2009/4/25 Siegfried Kettlitz <siegfried.kettlitz@googlemail.com>
Hello,
what i like to do, is to detect the presence of a particular type of
constructor for a class in a template. It is possible to use template
overloading to detect the presence of members or member functions
(like with::some_func(int) ), but since it is not possible(?) to take
a pointer to a constructor ( like with::with(int) ), this method does
not work to detect the present types of the templated class T.
Consider this pseudocode:
struct with {
with( int );
}
struct without {
without( void );
}
template<typename T>
T* do_construct() {
a) return new T(int) if T::T(int) present;
b) return new T() if T::T(int) not present;
}
int main( void ) {
do_construct<with>();
do_construct<without>();
}
So far i did not find anything useful in type_traits to make the
do_construct-function work without modifying the classes (adding
inheritance or some static member). Does anyone know another
possibility to do this, or is it not possible using the current
standard of c++?
It's possible, because constructor of 'with' is not explicit.

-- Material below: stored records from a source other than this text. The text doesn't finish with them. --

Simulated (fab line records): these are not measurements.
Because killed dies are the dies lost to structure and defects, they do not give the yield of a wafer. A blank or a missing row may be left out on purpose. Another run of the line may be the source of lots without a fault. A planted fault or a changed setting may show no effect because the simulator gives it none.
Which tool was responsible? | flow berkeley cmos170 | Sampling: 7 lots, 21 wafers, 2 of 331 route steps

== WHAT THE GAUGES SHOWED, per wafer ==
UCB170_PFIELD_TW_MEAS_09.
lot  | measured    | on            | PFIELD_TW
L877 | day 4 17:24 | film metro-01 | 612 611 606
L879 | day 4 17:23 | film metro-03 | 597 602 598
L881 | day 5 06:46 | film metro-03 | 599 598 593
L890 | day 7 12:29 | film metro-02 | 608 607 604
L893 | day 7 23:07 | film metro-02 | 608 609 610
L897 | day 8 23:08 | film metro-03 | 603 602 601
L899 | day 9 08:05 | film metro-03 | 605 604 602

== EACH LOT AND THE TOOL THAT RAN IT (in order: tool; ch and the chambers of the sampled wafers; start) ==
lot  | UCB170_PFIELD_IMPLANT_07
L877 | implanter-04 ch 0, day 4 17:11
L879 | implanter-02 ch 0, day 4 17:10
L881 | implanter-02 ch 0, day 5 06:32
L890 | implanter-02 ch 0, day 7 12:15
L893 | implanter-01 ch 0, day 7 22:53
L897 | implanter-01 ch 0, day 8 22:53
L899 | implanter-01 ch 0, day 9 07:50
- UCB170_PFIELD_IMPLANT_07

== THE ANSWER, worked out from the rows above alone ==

#include <boost/type_traits/is_convertible.hpp>
struct with {
with(int) {}
};
struct without {
without() {}
};
template <class T>
T* construct(boost::mpl::true_) {
return new T(42);
}
template <class T>
T* construct(boost::mpl::false_) {
return new T();
}
template<typename T>
T* do_construct() {
return construct<T>(boost::is_convertible<int, T>());
}
int main() {
do_construct<with>();
do_construct<without>();
}
I don't know how to solve this problem if constructor was explicit.
Roman Perepelitsa.